Do you know what to do when your central heating system isn’t working? Learn how to troubleshoot simple heating issues that you can fix yourself, and when it’s time to contact an HVAC professional.
How Your Furnace Works
First, understanding how your heating system works can help you troubleshoot when it isn’t working. The most common type of system is a ducted warm-air or forced-air system. When you set the thermostat to a specific temperature, it sends a signal to the furnace that tells it to turn on. The furnace heats the air and circulates it by means of a series of ducts and vents throughout your home.
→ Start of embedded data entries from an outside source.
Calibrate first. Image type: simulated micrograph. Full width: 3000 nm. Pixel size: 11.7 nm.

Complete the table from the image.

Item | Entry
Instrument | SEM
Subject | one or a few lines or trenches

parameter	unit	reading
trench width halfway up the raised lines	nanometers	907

Quick Tips for Heater Issues
- Check thermostat. Be sure the thermostat is set properly to “Heat” and the fan is set to “On” or “Auto.” Then try raising the set temperature 5 degrees and waiting a few minutes.
- Check forced-air entry points. Be sure the registers, grilles, and air returns that move air throughout your house are not blocked. Make sure heating register dampers are open.
- Check the air filter. A dirty filter can reduce efficiency, causing your system to work harder than necessary.
You’ll find more details below to help you troubleshoot each of these three steps. If, after following these steps, your heating system still does not work, contact a furnace repair professional to check out your system.
Check the Thermostat
Start by checking your thermostat. Your thermostat controls when the heater turns on and off, so if your thermostat isn’t working correctly, your heater won’t either.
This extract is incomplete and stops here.